Join us this Tuesday, October 4, in the Scott Library Collaboratory to celebrate the research achievements of Lenny Bulze, a Professional Writing alum and DARE recipient.
Lenny will be sharing findings from her project, “Coding and/as Writing for Humanities Pedagogy,” at the poster celebration for the Dean’s Award for Research Excellence (DARE).
Now in its fifth year, the DARE program awards undergraduate students $5,000 and the unique opportunity to work with a faculty member on a designated research project. Lenny is one of 38 students from across the Faculty of Liberal Arts & Professional Studies who were awarded this year’s DARE grant and will be sharing research at this event.
With this award, Lenny collaborated with Dr. Brandee Easter, an Assistant Professor in the Writing Department, to research how the theories and approaches of writing studies might be useful for teaching programming to new learners, especially writing and humanities studies.

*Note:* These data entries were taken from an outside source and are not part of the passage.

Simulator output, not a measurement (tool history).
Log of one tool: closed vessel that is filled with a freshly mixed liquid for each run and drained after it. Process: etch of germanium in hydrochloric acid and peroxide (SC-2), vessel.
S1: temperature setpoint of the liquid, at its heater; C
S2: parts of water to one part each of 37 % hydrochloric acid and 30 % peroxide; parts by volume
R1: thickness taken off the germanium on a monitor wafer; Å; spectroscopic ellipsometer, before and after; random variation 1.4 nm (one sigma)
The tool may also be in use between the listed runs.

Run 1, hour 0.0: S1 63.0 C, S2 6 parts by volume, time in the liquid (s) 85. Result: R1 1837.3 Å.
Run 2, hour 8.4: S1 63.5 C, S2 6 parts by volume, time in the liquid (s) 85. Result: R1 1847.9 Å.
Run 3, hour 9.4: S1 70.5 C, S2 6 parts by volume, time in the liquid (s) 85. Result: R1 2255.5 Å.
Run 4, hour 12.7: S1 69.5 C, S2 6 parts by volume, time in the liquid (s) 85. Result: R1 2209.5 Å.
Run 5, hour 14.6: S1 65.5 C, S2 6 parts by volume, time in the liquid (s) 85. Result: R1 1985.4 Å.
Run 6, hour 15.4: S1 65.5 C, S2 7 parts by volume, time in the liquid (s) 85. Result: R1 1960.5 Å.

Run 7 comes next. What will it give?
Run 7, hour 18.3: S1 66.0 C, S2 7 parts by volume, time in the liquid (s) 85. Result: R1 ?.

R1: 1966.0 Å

As a writer and artist, Lenny focused her research on understanding how code and creativity intersect. She explored how those connections can motivate humanities students to pursue programming and what pedagogical approaches would support this learning.
Lenny has mobilized this knowledge through publishing an autoethnographic video series, which is freely available online. This five-part video series explores how creativity and code intersect through Lenny’s own experience bringing programming to her work as a pixel artist.
“Lenny’s unique perspective—as a writer, artist, video editor, scholar, and now coder—is an immense contribution for bringing a humanities perspective, and ultimately more voices, to programming,” Dr. Easter said. “The potential reach and impact of this project was further magnified by Lenny’s idea to publish this knowledge as an accessible video series.”
Lenny hopes her findings will help other creatives consider why and how they might begin coding, and Dr. Easter is looking forward to using these videos in her class next Winter, WRIT 3012: Programming for Professional Writers.
Lenny will also carry the experience from DARE into her future career: “DARE supplied me with knowledge on ways that I can develop my art and storytelling. I now have experience with JavaScript and several text editors (e.g., atom and p5.js editor). Additionally, it helped to prepare me for a career in digital authoring, which I became interested in during my final year of my undergraduate studies. This DARE experience gave me the opportunity to create art, edit videos and write a script detailing the work I've done on this project — all skills that I will need to have in my future digital authoring career.”
DARE is an annual program for students in LA&PS and a great opportunity for Writing Department students. Previous Writing Department awardees have included Sophie Morgan, Jessica Oliveria de Silva, and Annie Park.
We hope you can join us to celebrate Lenny’s achievements!
DARE 2022 Event Details
Date: Tuesday, Oct 4, 2022
Time: 12 - 2 p.m.
Location: Scott Library – Collaboratory
The event does not require registration and is open to all.